From Math and Problem Solving to C# and R&D: The Developer Journey of Anna Dziarkowska (HID Global GmbH)
What stood out in “Anna Dziarkowska, Software Engineer bei HID Global”
Listening to “Anna Dziarkowska, Software Engineer bei HID Global” (Speaker: Anna Dziarkowska, Company: HID Global GmbH), we heard a compact, clear journey: an early love for math and problem solving, a broad technical degree that opened options, a student internship that became a full‑time path, and a present‑day focus on architecture and developer enablement in R&D. Throughout, Anna grounds her story in first principles: choose tools that fit the problem, keep architecture adaptable, and learn by building small, tangible projects.
“For me it all started with basically love for math and problem solving.”
“It’s more for a problem that you need to solve and what fits this problem. So it’s not really about the language itself.”
These remarks frame a mindset that transfers well across teams and technologies: clarity of purpose, a bias for practicality, and an appreciation for design that survives changing requirements.

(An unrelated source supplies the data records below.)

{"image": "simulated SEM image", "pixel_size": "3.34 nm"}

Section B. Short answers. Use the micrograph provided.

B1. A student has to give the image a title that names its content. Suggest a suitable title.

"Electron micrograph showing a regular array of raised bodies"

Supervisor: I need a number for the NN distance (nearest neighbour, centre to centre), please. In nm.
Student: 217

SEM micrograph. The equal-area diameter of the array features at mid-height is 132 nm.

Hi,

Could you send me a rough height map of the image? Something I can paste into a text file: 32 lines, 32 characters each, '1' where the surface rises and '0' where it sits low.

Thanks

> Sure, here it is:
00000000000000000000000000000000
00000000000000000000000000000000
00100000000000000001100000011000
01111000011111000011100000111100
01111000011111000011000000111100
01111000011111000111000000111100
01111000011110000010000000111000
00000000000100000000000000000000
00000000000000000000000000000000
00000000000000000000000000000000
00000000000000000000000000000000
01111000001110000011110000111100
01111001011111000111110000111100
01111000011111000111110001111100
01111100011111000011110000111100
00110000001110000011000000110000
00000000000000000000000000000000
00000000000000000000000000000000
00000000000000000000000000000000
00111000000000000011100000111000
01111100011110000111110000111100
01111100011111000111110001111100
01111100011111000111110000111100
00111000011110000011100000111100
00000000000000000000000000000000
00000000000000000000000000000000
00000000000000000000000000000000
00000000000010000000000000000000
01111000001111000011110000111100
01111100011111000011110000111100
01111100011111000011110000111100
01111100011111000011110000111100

The spark: math first, programming later
Anna encountered programming in high school but didn’t expect it to become her profession. The turning point came at university: once she started coding in earnest, she realized she genuinely enjoyed it. This arc is familiar to many engineers—what hooks you isn’t necessarily the syntax of a language but the structure and reasoning of solving real problems.
- Early drivers: a taste for logic and systematic thinking.
- Academic inflection point: university work made programming click.
- Lasting lesson: don’t fetishize tools—optimize for the problem at hand.
A broad degree to keep doors open
Anna studied Electronics and Telecommunication at a technical university in Kraków, choosing the field precisely because it covered a wide range of topics while she was still unsure about a future specialization.